Modern economic models bring prosperity to emerging market countries, but lead to growing inequalities in the distribution of wealth.
Today, millions of people :
•Are deprived of economic opportunities.
•Lack fair employment and wages.
•Lack access to basic services.
Efforts to solve these problems often follow a short-term approach:
•They lack the potential and resources for high impact and sustainability.
•They fail to install local capacities to support communities at risk of social and economic exclusion over the long term.
Social enterprises are business created to further a social purpose in a financially sustainable way. Social Enterprises:
•Provide income generation opportunities that meet the basic needs of people who live in poverty.
•Are sustainable. Earned income from sales is reinvested in their mission. They do not depend on philanthropy and can sustain themselves over the long-term.
•Are scalable. Their models can be expanded or replicated to other communities to generate more impact.
Social Enterprise Movement
NESsT is a part of a growing, global social enterprise movement. More and more entrepreneurs and investors are realizing that social and financial returns are not mutually exclusive.

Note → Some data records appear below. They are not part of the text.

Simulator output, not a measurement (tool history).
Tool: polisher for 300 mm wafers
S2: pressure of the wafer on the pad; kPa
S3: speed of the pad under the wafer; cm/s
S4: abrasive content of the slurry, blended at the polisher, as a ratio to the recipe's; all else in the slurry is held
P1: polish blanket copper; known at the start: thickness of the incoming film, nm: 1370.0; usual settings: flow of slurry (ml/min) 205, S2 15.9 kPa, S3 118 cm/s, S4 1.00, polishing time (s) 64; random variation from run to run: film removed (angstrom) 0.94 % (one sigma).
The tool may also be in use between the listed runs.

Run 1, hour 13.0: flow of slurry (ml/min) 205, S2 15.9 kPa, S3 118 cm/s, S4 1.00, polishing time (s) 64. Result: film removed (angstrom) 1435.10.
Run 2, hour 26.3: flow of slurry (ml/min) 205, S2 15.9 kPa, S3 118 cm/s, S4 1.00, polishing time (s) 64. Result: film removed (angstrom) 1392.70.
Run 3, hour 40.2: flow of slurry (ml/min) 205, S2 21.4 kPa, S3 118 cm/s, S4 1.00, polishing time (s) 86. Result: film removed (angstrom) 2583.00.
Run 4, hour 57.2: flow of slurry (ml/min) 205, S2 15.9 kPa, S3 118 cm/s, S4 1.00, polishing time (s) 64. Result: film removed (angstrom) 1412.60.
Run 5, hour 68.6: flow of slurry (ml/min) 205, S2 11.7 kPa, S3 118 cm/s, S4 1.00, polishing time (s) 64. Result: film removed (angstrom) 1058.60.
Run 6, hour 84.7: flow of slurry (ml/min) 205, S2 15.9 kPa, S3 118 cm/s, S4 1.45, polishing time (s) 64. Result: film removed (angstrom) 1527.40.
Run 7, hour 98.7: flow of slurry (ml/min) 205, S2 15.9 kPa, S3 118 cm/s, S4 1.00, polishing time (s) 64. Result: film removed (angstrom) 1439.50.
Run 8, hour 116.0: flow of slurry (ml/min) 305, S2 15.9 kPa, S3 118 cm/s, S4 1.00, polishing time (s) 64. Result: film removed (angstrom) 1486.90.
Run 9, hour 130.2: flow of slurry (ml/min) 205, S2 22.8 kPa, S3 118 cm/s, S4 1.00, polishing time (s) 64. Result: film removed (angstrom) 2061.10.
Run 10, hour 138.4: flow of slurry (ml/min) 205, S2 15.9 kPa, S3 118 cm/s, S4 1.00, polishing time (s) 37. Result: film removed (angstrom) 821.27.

Social enterprises apply business principles and practices to achieve social good. They reinvest their financial returns into the community to further their social purpose, to create employment and/or other economic and social benefits for marginalized communities.
NESsT Positions on the Sector
NESsT takes positions on key issues related to the social enterprise sector, including defining social enterprise and the sector overall; explaining why social enterprise is important and needs to be developed; emphasizing the need to focus on early stage social enterprises; explaining why “labeling” might be premature, and identifying the key enabling environmental factors needed to foster social enterprise and its impact. Read more….
Social Enterprise Terminology
Social enterprises are known by many names: “social businesses,” “social-purpose businesses,” “mission-driven businesses,” “social ventures,” etc. Whatever the name, social enterprises operate with a “double bottom-line” of generating financial return while simultaneously advancing a social mission.
The term “social entrepreneur” is currently used to mean very different things. Some use the term social entrepreneur to refer to a “social innovator” (i.e., an individual that is addressing a critical social problem in a particularly effective or innovative way). NESsT uses the term social enterprise to refer to a business that is created to address or solve a critical social problem in a financially sustainable (and potentially profitable) way.
Non-Profit and For-Profit
Social enterprises can be both non-profit and for-profit in form. Some social enterprises are created, operated and/or owned by non-profit, charitable organizations as a means of generating income and/or to otherwise further their social mission. Other social enterprises are incorporated as a for-profit entity but the business strategy is designed to achieve a social objective.
NESsT is agnostic on the legal form of a social enterprise as long as its primary purpose is socially-driven.